Sunday, August 28, 2011
Why our soldiers are fighting in Afghanistan
The blogosphere can be a strange place. Sometimes you make friends there and then just as quickly alienate them as I recently discovered.
I’d been involved in a blog debate with some newfound friends in the States. It was interesting, I thought, that Barack Obama had stacked his administration with the same bankers and financial advisers who were responsible for creating the 2008 financial crisis in the first place, and that the government bailout benefitted the financial elite—at the expense of ordinary people. It seemed to me that Obama had abandoned working class homeowners to save the big financial institutions. It was clearly a failed strategy. The U.S. economy is sputtering and the country has sunken deeper in debt—$14.7 trillion and counting—threatening to set off another financial crisis.

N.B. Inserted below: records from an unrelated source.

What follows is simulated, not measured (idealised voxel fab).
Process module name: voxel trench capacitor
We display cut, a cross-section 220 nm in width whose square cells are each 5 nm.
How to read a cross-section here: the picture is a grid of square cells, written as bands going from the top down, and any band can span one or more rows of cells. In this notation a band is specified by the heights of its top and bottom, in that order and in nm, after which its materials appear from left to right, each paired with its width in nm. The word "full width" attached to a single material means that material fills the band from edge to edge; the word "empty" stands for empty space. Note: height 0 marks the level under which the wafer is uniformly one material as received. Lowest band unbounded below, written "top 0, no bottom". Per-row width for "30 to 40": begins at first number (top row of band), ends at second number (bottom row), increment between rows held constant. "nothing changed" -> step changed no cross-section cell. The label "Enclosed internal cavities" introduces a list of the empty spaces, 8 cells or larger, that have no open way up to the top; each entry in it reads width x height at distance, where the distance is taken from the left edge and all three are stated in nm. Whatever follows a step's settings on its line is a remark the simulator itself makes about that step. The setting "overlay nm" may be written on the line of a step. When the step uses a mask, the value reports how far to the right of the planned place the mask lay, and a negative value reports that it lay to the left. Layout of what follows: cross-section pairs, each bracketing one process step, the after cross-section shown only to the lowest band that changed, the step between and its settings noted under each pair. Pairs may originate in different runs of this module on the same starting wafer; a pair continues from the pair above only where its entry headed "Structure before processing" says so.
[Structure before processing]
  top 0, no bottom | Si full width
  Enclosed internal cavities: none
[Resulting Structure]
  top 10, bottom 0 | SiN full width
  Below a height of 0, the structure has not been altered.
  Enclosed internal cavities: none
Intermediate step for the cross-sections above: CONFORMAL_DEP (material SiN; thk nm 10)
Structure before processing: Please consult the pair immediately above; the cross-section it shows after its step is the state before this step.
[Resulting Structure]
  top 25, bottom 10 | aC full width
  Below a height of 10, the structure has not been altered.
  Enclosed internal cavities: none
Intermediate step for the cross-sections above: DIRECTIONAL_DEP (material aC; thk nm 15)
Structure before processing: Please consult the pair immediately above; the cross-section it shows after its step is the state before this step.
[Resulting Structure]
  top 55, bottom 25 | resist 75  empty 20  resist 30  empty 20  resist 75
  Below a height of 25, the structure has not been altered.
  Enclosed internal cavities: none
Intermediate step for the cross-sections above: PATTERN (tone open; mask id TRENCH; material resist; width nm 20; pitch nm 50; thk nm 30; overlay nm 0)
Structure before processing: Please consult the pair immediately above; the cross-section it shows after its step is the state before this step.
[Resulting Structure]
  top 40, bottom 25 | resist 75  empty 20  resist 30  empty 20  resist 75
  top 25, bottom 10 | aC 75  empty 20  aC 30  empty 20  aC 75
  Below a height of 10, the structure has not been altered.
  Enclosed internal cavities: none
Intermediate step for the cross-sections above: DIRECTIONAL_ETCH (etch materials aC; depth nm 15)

When my blogger buds defended Obama on the grounds that he made the best deal he could under the circumstances, I cited Iceland as a very different example. Iceland’s banks—which had been privatized—had also collapsed, far more dramatically than their U.S. counterparts. The minute the Icelandic government nationalized the banks, the country slipped into a deep recession. Finally the International Monetary Fund (IMF) stepped in offering to lend the country $2.1 billion to bail itself out. And then an odd thing happened. The 320,000 Icelandic citizens just said “no.” They refused to pay the debt, changed governments, told their creditors and the IMF to take a hike and are in the process of rewriting their constitution to prevent anything similar happening in the future.
Of course this hasn’t been reported in the international mainstream media. Instead we hear a lot in the news about the punishing IMF loans being inflicted on Ireland and Greece, and possibly Spain, Portugal, Italy and maybe even France, which all serve as a stiff warning to the Americans to get their financial house in order.
But America isn’t in debt because of its recent love affair with casino capitalism. After all, the $1 trillion U.S. bailout of its financial sector is less than 10 percent of its national debt. So where did the money go?
It’s not much of a mystery. Today, the U.S. military accounts for 47 percent of the world’s total military spending. That’s almost as much as the rest of the world combined. Put in another perspective, the U.S. spends 8 times more than the second place spender, China. The U.S. is currently burning through almost $700 billion a year on its armed forces, and with all hidden costs accounted, is spending 54 percent of the entire national budget on military-related expenses.
So why is the U.S. government giving its corporate class an easy ride while punishing its own working class people to support such a large military force with 737 military bases around the world?
Simply put, corporate America is acutely aware of the fact that the world is running out of fossil fuel. That’s why seven of the world’s top-ten largest corporations are oil-energy companies, and, surprisingly, three of those are Chinese state-owned corporations. The other four are Dutch Royal Shell, Exxon-Mobil, BP and Chevron. And all of these companies have major stakes in the Middle East.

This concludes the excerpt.